I was successfully freelancing and doing quite well in 1999 and 2000, and it was pretty interesting watching the wheels all come off in 2001. Here's a very subjective idea of what it felt like to me:

- The bubble "burst" over about 9 months in the greater Boston area, give or take.

- For about 3 months, it was nearly impossible to get hired no matter how good you were. Everyone was laying off solid senior engineers with tons of in-house knowledge, so why would they hire?

- The area immediately around Boston recovered slowly, because there were just too many unemployed engineers.

- My ~23yo friend who held $250,000 of stock watched it drop to almost nothing during his post-IPO handcuff period.

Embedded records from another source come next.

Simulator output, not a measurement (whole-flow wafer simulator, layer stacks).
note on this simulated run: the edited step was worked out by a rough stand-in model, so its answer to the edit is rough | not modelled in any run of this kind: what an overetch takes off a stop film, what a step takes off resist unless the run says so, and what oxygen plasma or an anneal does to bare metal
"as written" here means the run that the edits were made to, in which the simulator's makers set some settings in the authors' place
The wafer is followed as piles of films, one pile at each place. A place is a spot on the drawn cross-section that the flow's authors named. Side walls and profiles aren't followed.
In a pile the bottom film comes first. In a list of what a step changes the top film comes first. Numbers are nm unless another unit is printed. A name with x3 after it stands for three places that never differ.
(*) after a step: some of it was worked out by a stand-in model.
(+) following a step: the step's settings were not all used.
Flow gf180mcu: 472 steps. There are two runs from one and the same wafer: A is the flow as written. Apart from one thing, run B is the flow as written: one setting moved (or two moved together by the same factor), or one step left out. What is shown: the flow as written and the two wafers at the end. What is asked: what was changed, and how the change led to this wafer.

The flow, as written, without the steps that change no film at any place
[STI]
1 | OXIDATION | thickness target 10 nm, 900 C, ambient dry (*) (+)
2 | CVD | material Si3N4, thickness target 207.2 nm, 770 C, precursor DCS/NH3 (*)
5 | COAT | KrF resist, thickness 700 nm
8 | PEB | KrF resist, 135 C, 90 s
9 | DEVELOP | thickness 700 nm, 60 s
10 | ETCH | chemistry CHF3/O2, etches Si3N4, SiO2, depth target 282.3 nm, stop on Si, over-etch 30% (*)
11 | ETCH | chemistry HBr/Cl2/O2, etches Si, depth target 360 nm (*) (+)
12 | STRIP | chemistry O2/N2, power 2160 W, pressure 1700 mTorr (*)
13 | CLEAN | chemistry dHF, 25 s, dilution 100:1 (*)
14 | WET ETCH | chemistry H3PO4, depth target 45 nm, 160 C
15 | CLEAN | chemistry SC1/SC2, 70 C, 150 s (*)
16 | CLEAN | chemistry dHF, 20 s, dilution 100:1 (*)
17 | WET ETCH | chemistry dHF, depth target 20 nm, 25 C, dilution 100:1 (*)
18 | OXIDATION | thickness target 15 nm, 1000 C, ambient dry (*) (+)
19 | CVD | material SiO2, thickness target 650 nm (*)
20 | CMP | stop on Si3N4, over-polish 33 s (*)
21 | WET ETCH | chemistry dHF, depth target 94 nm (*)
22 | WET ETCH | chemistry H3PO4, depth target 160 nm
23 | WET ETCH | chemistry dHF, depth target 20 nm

- Any company which sold to startups, or which sold to companies which sold to startups, etc., pretty much died horribly. Huge, successful, awesome companies just evaporated.

I was young and single, so I simply skipped out of the "blast zone" around Boston, waited a few months, and started applying to cool, small shops in second or third-tier cities that didn't have a huge number of unemployed programmers. Got a good job, had fun, got a bunch of raises, etc.

The financial advice in the other comments is good. Make sure you have a year's cushion if you can. If you're good, you love programming, and you can relocate, you can ride out a lot. Plenty of interesting small companies are unable to hire in this market, and most will be around post-crash. Take a salary cut, get an interesting job, and help somebody make some money.

If you are a young/new engineer in a bubble you should recognize that excess salary is a function of the bubble, not your actual value. To that end bank as much excess salary as you can, (keep your personal burn rate low) and don't set your internal 'value meter' by a company that so desperately needed engineers they over paid for them.

I saw several engineers in the dot-com crush, graduate, work for a year at some BigCorp, then go to work for a startup as "Chief Architect" or some other vaulted title, lose their job when the crash hit, and then found themselves unemployable at some really vaulted title and salary because they really only had 3 - 4 years experience and it wasn't all that broad. That was sad to watch. Don't be that engineer if this is another bubble.

FYI, I've been seeing a variety of title inflation - lots of "Senior" styled people without the 7-12 years of industry experience to back it up. This seems particularly prevalent in the startup sector.

In my experience, YMMV, etc, etc. Just something I noticed in my looking for work 1H2013.

Titles are the cheapest benefit an employer can provide.
As an employee you have fairly little to lose if you play your cards right. That's the benefit of the employer-employee relationship and being compensated primarily in wages.

So my advice is to ride the bubble because the inflated salaries and other compensation are good for you, but be mindful of what might happen if the bubble pops. If it's bad enough, you might be left unemployed with very few job prospects for a period of time. Don't inflate your lifestyle, and use the opportunity to build up a large savings account. If the bubble pops, that'll tide you over for a long period of unemployment until the job market recovers or give you breathing room where you can pivot your career.

If all this talk about bubbles turns out to be just fear-mongering and it doesn't pop in the end, it's still money in your pocket you can use to bootstrap your own company or eventually retire on.

The worst things to do are to spend all the money you have, or invest it in bubbled assets that might evaporate.

It must be in the valley that there is 'inflated salaries'.

Around mid-atlantic salaries never recovered from the economic downturn, and they show no sign of ever doing so.

I'm giving advice for a scenario where salaries are inflated due to a bubble. For the record, I'm not in the valley either.
There's an easy heuristic here. Look at a segment of the industry which is unambiguously not in a bubble and ask yourself whether you could get hired there doing similar work with a similar salary.

There's one hitch here: if the entire startup scene were to bust, there'd be a massive excess of developers vying for the traditional stable jobs at traditional profitable companies. This would significantly raise the bar for getting hired while potentially lowering salaries.

Sell shovels.
Basically, if it is a bubble then you can expect that your salary will go down or you will suffer a period of unemployment or both. Don't take on extra debt now (like buying an extra fancy house on a giant mortgage) that will trap you later.